By Chris Makhaye – Daily Maverick
For decades the area surrounding the serene and picturesque Jozini Dam and Pongola Nature Reserve has been a tourist mecca, drawing well-heeled local and international visitors keen on seeing nature at its best, including cruises to watch elephants grazing and to spot rare species.
Luxury lodges and hundreds of workers depend on the viability of the local tourist attractions and a constant stream of high-spending visitors.
But now the survival of this ecotourism industry is in jeopardy because of growing armed banditry by poachers who kill elephants for their tusks and catch endangered tiger fish with gillnets. To add to the problems, local residents have vowed to kill the elephants, which they accuse of killing and threatening their livestock.
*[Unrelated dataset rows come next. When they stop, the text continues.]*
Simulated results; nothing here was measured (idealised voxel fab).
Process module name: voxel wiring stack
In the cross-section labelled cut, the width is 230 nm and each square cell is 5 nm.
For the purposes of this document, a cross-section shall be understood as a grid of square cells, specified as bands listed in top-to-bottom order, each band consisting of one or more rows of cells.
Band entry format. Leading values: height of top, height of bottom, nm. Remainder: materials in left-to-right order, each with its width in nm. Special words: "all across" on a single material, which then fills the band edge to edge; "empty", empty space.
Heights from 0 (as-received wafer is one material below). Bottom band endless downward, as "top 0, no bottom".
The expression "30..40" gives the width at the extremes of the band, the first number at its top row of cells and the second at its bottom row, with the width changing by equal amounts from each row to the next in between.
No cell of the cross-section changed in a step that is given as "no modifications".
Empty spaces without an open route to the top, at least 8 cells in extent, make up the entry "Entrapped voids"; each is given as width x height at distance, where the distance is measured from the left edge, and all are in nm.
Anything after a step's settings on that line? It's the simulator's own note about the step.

Environmental Affairs Minister Barbara Creecy said authorities believed that the area and other game reserves in northern KwaZulu-Natal had become softer targets for poaching syndicates because of anti-poaching efforts in the Kruger National Park and other poaching hot spots.
The latest attack, widely reported locally and internationally, occurred in January when armed bandits attacked a tourist boat. The tourists – five Germans, two Americans, one Australian and four South Africans – were on a cruise on the Jozini Dam.
The incident was condemned by Tourism Minister Lindiwe Sisulu, who described it as “grave” and added that her department was “working with the law enforcement and other agencies to ensure the safety of tourists in the country”.
The attack followed the killing of more than 25 elephants whose tusks had been cut off.
When DM168 visited the villages of eGalweni, eMpondweni and eMombeni, tensions were still high and many conservationists and local residents were not willing to speak on the record, with some saying they feared being attacked.
Those in the tourism industry feared that, if attacks, poaching and other incidents continued, they would lose their livelihood.
Problems began years ago. Locals say that in about 2012 the fence of the Pongola Nature Reserve – which is run by Ezemvelo KZN Wildlife – was vandalised and stolen. After that, villagers’ cattle could graze in the reserve and people could fetch wood there.
The area is a tourist paradise, with the serene Jozini Dam, caves and a mountain lookout point where you can see South Africa, Swaziland and Mozambique. The grave of the Zulu king Dingane, who reigned from 1828 to 1840, is also in the region.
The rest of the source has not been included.